When Joe or Alice opened a corner shop in the neighborhood they never thought of governance frameworks and policies. They knew they had to sell stuff at a price exceeding cost and make a living out of what is called profit. They may have
not known standard costing or absorption of fixed overheads nor understood variable cost, etc. They could have continued this way without any borrowings from financial institutions and being below the tax bracket. They may not need more employees and didn’t have the need to segregate duties to safeguard assets, etc.
If Joe wants to scale up and become an SME or become even bigger he has to invest more, expand beyond a one man show and put processes to sustain long term success. Therefore, impact of other stakeholders like financiers, employees, society, government, etc will start to increase. If the corner shop becomes a medium sized company then, external directors and internal control processes and many other structures will be required. Good corporate governance will make it easy to bring in outside expertise, attract funding, and ensure long-term sustainability. There are many researches and organizations like the OECD and IFC supporting this view.
Joe’s corner shop nor any other business does not exist in a static state. All businesses are constantly evolving due to volatility and uncertainty in the business world. This requires the role of the owner or the board also to evolve over time. As the corner shop evolves into a SME and matures, there will be a greater need to bring in outside directors. Those external board members may initially be most valued for their complementary skills. Such external director’s role will be useful to improve governance practices and to manage future related party transactions and potential conflicts of interests.
However there are many obstacles to implementing good governance measures in SMEs. These may include:
- a lack of understanding of board room dynamics and roles
- a lack of understanding of how independent non executive directors (NEDs) are supposed to work
- difficulty in finding high-quality NEDs who are independent.

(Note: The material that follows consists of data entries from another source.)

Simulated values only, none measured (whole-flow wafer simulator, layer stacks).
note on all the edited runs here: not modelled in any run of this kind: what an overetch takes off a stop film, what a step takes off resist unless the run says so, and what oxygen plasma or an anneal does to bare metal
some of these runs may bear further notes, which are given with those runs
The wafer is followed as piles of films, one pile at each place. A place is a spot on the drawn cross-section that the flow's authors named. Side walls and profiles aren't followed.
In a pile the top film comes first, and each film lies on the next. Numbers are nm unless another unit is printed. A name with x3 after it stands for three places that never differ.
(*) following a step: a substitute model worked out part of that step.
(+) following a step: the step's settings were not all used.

- a distrust about the positive results of raising corporate governance standards in the business
- failure to see the urgency of improving governance when compared with other pressing business issues, such as managing cash flow
- a concern about the additional costs.
There are many challenges to understanding the role that corporate governance can play in helping SMEs to grow. The biggest challenge is to make the owners of SMEs to take the time to understand what corporate governance means and how improving it could benefit the business. Another challenge is the belief that, in an economy characterised by widespread corruption or weak enforcement of laws and regulations, implementing corporate governance standards will lead to frustration and have limited impact.